The slowing real estate market has been coined “bad” by most of the public. From low sales to rising interest rates, the market has been difficult for both buyers and sellers. But investors have found out that there is a way to profit in just about any market, you just have to choose your options wisely.

Well, the cat’s out of the bag, as the next best investment has been revealed in numerous articles and reports; foreclosure flipping. Foreclosure flipping requires investors to purchase foreclosed homes at a heavily reduced price and then attempt to quickly sell them for a substantial profit.

Kathleen Doler’s article, “Rising Foreclosure Rate Lures Investors,” posted on Yahoo! News on October 5, 2006, explains that although foreclosure investing can prove to be a lucrative venture, it does have many dangerous pitfalls to be aware of.

“For the past few months, analysts nationwide have been touting foreclosure opportunities, in which investors, eager for properties to flip or rent, try to buy them well under market. Though foreclosures have picked up, analysts tracking the trend say the bulk of distress sales are likely in 2007 and 2008, as many adjustable-rate mortgages reset.”

Although many predictors expect the market to produce a higher number of foreclosure opportunities in the next year or two, it does not mean this is a guaranteed premonition.

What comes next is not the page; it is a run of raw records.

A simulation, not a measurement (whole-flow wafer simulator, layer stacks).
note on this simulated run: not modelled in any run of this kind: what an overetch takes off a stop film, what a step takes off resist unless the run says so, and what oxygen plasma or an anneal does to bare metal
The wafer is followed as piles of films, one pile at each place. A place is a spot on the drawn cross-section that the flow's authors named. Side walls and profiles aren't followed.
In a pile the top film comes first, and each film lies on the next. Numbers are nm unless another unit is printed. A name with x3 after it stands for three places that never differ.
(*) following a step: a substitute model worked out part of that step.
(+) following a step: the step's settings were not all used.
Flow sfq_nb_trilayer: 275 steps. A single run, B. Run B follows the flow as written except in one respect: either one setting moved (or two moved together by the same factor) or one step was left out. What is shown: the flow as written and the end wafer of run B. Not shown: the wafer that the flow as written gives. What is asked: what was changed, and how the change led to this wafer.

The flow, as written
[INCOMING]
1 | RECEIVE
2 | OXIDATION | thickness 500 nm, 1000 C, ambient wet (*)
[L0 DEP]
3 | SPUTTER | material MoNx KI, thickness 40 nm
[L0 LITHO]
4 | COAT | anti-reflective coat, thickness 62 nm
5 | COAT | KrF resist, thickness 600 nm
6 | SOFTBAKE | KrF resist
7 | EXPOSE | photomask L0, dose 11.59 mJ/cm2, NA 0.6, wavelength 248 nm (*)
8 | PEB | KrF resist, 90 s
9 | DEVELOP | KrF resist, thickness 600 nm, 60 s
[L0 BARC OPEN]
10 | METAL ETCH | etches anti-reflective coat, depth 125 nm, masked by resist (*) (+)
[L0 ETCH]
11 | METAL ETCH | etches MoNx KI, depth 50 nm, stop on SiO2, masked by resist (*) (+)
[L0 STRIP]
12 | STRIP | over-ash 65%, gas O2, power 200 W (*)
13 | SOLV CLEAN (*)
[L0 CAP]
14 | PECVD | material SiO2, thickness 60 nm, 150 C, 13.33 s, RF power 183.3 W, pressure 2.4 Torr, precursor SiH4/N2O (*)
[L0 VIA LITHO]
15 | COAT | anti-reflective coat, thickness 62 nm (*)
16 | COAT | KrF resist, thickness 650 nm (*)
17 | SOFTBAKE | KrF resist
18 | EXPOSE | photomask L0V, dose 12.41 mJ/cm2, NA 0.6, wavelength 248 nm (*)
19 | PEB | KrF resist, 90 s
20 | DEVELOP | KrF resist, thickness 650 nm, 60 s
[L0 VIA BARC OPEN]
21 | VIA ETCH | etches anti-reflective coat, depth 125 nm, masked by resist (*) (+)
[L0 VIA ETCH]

After 17 consecutive rate increases by the hands of the Federal Reserve, mortgage rates have been slowly but steadily declining over the past couple of months. With the fear of rates reaching 7.0 percent at the end of July 2006, rates have now dipped around 6.3 percent. As a result, many more people who are struggling to make monthly mortgage payments will be able to refinance at a reasonable rate, thus saving their home and preventing one more foreclosure from reaching the market.

Still, dedicated, savvy foreclosure investors should be able to find rewarding deals all over the country.

“‘Buying foreclosures has made a lot of people rich, in good real estate markets or bad,’ San Francisco Bay Area real estate agent John Nazareno said in an e-mail interview.”

“The quarters ahead will likely bring modest increases in delinquency and foreclosure rates, according to a September report by the Mortgage Bankers Association. The MBA says only 16.5% of homeowners have adjustable-rate mortgages. The remaining 83.5% either own their homes outright or have fixed-rate mortgages.”

Just like when new, specific markets emerge as profitable for buyers or sellers, the same can be true for foreclosure investors.

“In general, foreclosure specialists say, the high-growth real estate markets of the past few years -- South Florida, the Denver area and Southern California -- are likely to see higher foreclosure rates.”

Other than the obvious task of finding a financially beneficial property to invest in, foreclosure investors must also be careful to avoid obvious pitfalls that can accompany these properties, such as corrupted titles or backed tax issues.

Foreclosure opportunities allow investors to profit even in the slowest real estate markets. But greedy investments can result in the inability to flip the property, thus leading to yet another foreclosure.